The Authority: Why the B.R.A. Needs to Go
In this town, the Boston Redevelopment Authority rules supreme. Accountable only to the mayor, it exerts total control over zoning, planning, and development—an anachronistic concentration of power. As the Menino era draws to a close, it’s time for the agency to go.
In 2001, the BRA issued a request for proposals for the lot. The RFP allowed a tower, preferably residential, but required interested developers to also build a school on the site or to fund the construction of one elsewhere. Then, as now, Boston was short on housing (which is why property costs are so high). Eight developers submitted bids, and almost all worked for months to come up with plans that included housing. The high bid, $23 million, came from Lincoln Property.
Once the bids were in, though, something strange happened. According to several people working for the BRA at the time, its then-director, Mark Maloney, wouldn’t green-light a normal selection process, and nothing happened for months. Eventually, in 2003, the BRA board announced that Millennium Partners, which had been the lowest bidder, had been allowed to match Lincoln’s $23 million offer, and had won the bid. This was odd, because instead of housing, Millennium had proposed an office building, at a time when office vacancy rates were soaring. Jim Kostaras, a high-level manager who had been with the BRA for 17 years, and who had been the architect of the Hayward Place RFP, quit shortly thereafter.

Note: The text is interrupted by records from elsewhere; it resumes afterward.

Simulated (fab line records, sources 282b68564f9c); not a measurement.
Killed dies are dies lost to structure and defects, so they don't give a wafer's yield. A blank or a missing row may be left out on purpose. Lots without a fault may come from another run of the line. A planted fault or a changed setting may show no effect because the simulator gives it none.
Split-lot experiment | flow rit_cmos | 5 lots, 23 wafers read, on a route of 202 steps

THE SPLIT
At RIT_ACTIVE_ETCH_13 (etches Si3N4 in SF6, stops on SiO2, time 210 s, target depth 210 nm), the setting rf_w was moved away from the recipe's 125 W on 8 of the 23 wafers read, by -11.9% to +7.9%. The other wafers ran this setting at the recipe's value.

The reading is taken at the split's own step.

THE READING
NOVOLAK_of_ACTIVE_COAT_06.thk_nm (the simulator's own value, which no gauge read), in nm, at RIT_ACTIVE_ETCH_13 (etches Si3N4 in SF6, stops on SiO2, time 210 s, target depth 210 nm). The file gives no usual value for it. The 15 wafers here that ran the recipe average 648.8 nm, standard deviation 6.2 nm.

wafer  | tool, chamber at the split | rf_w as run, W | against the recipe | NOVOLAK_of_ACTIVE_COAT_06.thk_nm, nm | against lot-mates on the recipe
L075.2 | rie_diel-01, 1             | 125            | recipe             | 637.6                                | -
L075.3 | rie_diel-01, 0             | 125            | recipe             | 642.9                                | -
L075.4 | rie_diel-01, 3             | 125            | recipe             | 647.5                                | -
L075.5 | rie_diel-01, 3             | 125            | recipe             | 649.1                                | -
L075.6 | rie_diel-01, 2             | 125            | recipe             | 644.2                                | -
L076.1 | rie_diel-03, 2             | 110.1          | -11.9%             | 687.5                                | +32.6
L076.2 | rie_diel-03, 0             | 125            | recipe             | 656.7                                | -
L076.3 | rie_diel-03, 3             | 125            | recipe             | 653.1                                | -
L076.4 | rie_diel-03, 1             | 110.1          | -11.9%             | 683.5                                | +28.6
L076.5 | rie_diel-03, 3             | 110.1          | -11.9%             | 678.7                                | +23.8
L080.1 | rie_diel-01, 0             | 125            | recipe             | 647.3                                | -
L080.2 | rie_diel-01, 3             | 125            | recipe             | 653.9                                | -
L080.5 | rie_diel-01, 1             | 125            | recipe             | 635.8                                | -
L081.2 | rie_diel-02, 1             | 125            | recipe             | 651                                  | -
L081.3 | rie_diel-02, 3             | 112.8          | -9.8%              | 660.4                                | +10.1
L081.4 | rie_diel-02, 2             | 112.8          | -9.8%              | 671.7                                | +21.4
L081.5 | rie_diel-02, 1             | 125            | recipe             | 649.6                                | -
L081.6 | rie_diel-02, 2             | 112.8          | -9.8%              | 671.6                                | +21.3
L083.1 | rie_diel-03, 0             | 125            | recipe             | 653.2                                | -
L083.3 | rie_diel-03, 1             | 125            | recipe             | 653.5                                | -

One of the most vexing aspects of this story is that back in 2001 the BRA seized the Hayward Place lot from the city—an act that, because of the off-the-books nature of the authority, made all of the maneuverings for the deal much harder to follow. The city council itself only learned about the property transfer after the fact, from the newspapers, at which point it considered a lawsuit against the BRA. Frustrated, City Councilor James Kelly noted that $23 million, the amount Lincoln had been willing to pay the city, could have covered a quarter of Boston’s projected deficit at the time. Instead, the money was to be paid by Millennium directly to the BRA—and the city would get nothing. Maura A. Hennigan, an at-large member of the city council, would later tell the Globe, “After all is said and done, the ‘fair and open’ process we were supposed to have is not what happened here.”
In the decade that followed, Millennium ran the site as a parking lot, just as the city had, earning approximately $2.3 million a year for itself. According to a Finance Commission report, the developer did pay $537,000 a year in rent to the city for two years, but the lease, negotiated with the BRA, then allowed those payments to cease. Since 2005, the report went on to note, “the developer has been operating the parking lot and retaining all the revenue.” Construction on the project finally began this year.
Why didn’t Millennium build anything for a decade? It’s unclear. But media accounts of the affair have suggested that Millennium had no reason to build as long as it was making millions of dollars tax-free from the parking lot. Others close to the deal have suggested to me that Millennium didn’t want a multi-story building at the site that would block views from unsold units on the lower floors of the Ritz-Carlton Residences, a luxury-condo project it had built across the street.
Boston lost big in this exchange—all because, it would seem, the mayor wanted to do a favor for a friendly developer. Millennium, after all, was the first developer to build upscale housing in the former Combat Zone, a move that helped gentrify the area. This sort of quid pro quo is not unusual for a mayor who wants to reward those who help the city. But in this case it comes at an unreasonable cost. Boston lost the value of the Hayward Place property itself, by letting the BRA take ownership of it. It lost millions in parking revenue and property taxes. And, most important, it lost a rare opportunity to strengthen the civic fabric of downtown Boston, by building desperately needed classroom and housing space.
Unsurprisingly, the mayor’s people aren’t interested in taking power away from the BRA, which, they argue, has helped spur the remarkable period of expansion and prosperity that this city has witnessed in the past two decades. “It would be foolish,” Dot Joyce, the mayor’s press secretary, told me in an email, “to gut the engine of economic growth.”
The growth is undeniable. Just look at those cranes! But there’s a case to be made that Boston has thrived during these past two decades not because of the BRA but despite it. Imagine what this city would be like if the Pritzkers had been able to develop the waterfront 20 years ago, or if we’d focused on building good schools and housing at Hayward Place and other downtown locations.
Soon we’ll have our first new mayor in a generation, which means we’ll have a rare opportunity to change how we shape this city. The BRA isn’t mowing down neighborhoods anymore, of course. That’s good. But it does continue to favor the needs of developers over those of residents, and as a result the city is gradually becoming an undistinguished jumble of stumpy towers and super blocks. What’s getting lost is an attention to the quality and purpose of what’s being built. Who’s planning not for next year but 20 years from now? This is a question we need to ask ourselves—and our candidates for mayor—during this election year. Let’s just put it to them directly: Do you think it’s time to break up the BRA?